For the performance of the models on the task of text classification according to the emotions, **anger, fear, joy and sadness**, I draw the following conclusions:
1. The multi-class classification model(s) performed better on the task than the binary classification models. This can be concluded from the F1-scores of the models as well as from the confusion matrices. **Model_5** is the best model for this task because it gains **0.81** for F1-score.
2. Since all the binary classification models struggle to correctly classify one of the emotion labels from the rest, it means that the specific task is too complicated to be solved by a binary classification model. However, the binary classification models could gain better accuracy and F1-scores if the parameters of **model_5** were adjusted differently.

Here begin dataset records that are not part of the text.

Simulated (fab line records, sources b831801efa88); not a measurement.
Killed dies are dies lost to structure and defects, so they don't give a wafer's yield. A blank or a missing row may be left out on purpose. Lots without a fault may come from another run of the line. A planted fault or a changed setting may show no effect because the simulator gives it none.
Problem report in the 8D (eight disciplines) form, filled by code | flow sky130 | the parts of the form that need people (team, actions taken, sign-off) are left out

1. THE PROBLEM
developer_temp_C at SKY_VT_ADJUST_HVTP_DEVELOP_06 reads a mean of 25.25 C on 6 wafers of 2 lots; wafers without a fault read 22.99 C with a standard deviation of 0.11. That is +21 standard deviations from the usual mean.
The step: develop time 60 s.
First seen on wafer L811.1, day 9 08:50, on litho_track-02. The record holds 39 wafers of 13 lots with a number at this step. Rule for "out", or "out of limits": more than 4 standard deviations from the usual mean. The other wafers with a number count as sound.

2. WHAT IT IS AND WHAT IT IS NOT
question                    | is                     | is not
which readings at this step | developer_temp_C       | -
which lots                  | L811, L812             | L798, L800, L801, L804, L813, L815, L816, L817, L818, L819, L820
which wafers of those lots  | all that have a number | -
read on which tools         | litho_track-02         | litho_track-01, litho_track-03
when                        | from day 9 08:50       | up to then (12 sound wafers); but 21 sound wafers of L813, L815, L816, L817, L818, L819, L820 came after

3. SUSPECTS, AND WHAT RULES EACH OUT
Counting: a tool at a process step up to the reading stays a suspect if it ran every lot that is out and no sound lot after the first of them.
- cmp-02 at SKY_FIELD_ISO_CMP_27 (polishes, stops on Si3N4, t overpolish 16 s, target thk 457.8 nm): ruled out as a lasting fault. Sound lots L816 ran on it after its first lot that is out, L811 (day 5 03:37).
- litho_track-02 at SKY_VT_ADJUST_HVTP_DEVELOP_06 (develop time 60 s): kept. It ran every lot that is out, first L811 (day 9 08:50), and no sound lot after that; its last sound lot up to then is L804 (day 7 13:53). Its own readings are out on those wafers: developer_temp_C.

3. The reason behind the large number of missclassifications in the **binary classification models** could be the nature and the size of the dataset:
- The dataset contains some unuseful information, such as hashtags, other users mentions (@...), (maybe emojis) etc., which creates extra noise during training the model. As a next step, the dataset could be preprocessed in order to improve the model's performance.
- The amount of samples for each label is unbalanced for the binary classification models. This can be observed with the **value_counts()** and the **classification_report()**, where **Rest** has always more samples than the specific label. In general though, label **fear** has the most samples and therefore, it always has the most correct predictions from the multi-class models.
4. The samples of labels **anger, fear and sadness** must be re-evaluated because they might not be representative enough for each class and therefore, they are missclassified a lot with each other. This issue could also be solved with more labeled data.